CONVERT AND SAVE
By UTE SCHULENBERG
BEN Gately had received more than 20 calls before 10am yesterday following the news of a $2000 Federal Government subsidy for motorists converting their existing cars to liquefied petroleum gas (LPG).
The subsidy is part of a $1.5 million fuel package announced by the Government yesterday in an attempt to ease voter dissatisfaction with rising petrol prices.
Mr Gately, of Gately Mechanical Repairs, said the average conversion cost for a family sedan was $2900.
"Station wagons are a bit more and Landcruisers are around $3300," he said.
"Every time fuel goes up, there are more inquiries. With this offer I think we are going to be busy."
However without any details about how the subsidy would work, he was also cautious.
"We will just have to wait and see."
At 66 cents/litre, LPG is a lot cheaper than petrol, although marginally more is used.
"But performance-wise, if the engine is properly tuned, there is no difference," Mr Gately said.
For those who have already converted to LPG, this latest news is not so good.
Jocelyn Marmont said she and her partner, Nicholas Stubbs, 'were spewing' when they heard about the subsidy.
"We only had our Landcruiser converted in March," she said.
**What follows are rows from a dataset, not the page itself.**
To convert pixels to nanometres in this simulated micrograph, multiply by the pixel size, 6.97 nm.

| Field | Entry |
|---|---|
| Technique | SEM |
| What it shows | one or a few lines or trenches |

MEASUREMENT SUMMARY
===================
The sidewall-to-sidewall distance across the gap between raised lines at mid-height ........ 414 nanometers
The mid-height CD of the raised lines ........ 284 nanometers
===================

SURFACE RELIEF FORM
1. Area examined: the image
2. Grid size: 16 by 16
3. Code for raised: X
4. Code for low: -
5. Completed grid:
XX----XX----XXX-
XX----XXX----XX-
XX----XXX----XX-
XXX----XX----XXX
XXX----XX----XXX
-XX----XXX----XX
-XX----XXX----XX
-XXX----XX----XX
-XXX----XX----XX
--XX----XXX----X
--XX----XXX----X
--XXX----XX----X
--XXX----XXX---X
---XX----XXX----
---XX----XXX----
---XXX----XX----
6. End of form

"We've already done about 30,000 kilometres, so we have definitely made the money back." LPG subsidies were originally due to be introduced in 2011. A spokesman for Mitsubishi, Kevin Taylor, welcomed the planned acceleration.
"It's good to have fuels other than petrol," Mr Taylor said.
"The problem is, if LPG becomes a very popular fuel, will resellers start charging more? The good thing is most resellers are not the same people who are controlling the petrol networks."